Last fall, I read Dimitry Leger’s stunning debut novel God Loves Haiti, and at its finish, I was in awe. Leger, a native Haitian, managed to convey the beauty and grandeur of his homeland—the architecture, history and gorgeous terrain— all of which have been nearly forgotten and overlooked by a world more focused on the country’s problems. But Haiti is and has been a land of prosperity and potential. Celebrities like Marlon Brando flocked to the “Pearl of the Antilles” in the 50s and 60s, and a young Arkansas couple named Bill and Hillary honeymooned in the country in 1975. Haiti swells with globally-recognized art, music, writing, cuisine and its Creole culture is the backbone of New Orleans (in fact, had Haitian slaves not defeated Napoléon Bonaparte, he would have never sold Louisiana to the United States). As the adage goes: it is a country too rich to be poor. After finishing God Loves Haiti, my first thought was, I must visit this country. A month later, I was landing in the capital city of Port-Au-Prince.

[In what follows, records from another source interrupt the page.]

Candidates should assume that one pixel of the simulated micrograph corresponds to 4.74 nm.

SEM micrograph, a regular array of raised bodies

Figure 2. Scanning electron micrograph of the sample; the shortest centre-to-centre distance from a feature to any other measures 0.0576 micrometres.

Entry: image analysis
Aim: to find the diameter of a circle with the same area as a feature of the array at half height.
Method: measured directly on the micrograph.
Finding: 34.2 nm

Priceless in Port-Au-Prince

Walking through Port-Au-Prince is exhilarating (it’s safe: most of the rubble from the massive 7.0 2010 earthquake has been removed; and, despite media paranoia, Haiti is actually one of the safest countries in the Caribbean, according to a 2013 Igarapè Institute study). Looking into the faces of the men, women and children passing by, I see the resilience and pride; it’s the same strength and courage that allowed their enslaved ancestors to oust Napoléon from their homeland and become the first independent black republic in the Western Hemisphere.

The energy of downtown Port-Au-Prince is frenetic with throngs of Haitians walking—some hurriedly, others with Caribbean leisure, but mostly all with purpose—and sharing the streets with vintage motorcycles and the gaudy Tap Taps. These colorfully-painted pickup buses are used by Haitian locals for transport and are oftentimes adorned with political slogans or portraits of the famous.) The Iron Market, a stone’s throw from the Caribbean Sea, is one of the most famous structures in the country. Also known as Marche en Fer and originally built in in Paris in the 1800s, legend says that the market was purposed as a train station in Cairo, but Haitian President Florvil Hyppolite swooped in and purchased it when the deal soured. Nearly destroyed during the quake, the communications company Digicel coughed up $12 million and rebuilt the iconic bazaar to international building code standards, making it resistant to hurricanes and earthquakes. Lots of decorative odes to the original building and several 21st century add-ons were made including solar paneling and free WiFi. Today, with two major halls— one for food, the other for products—it’s just as vibrant as ever. The garrulous vendors work overtime hawking their goods, that include including everything from veggies to voodoo paraphernalia. It’s exciting, overwhelming and an absolute must-see.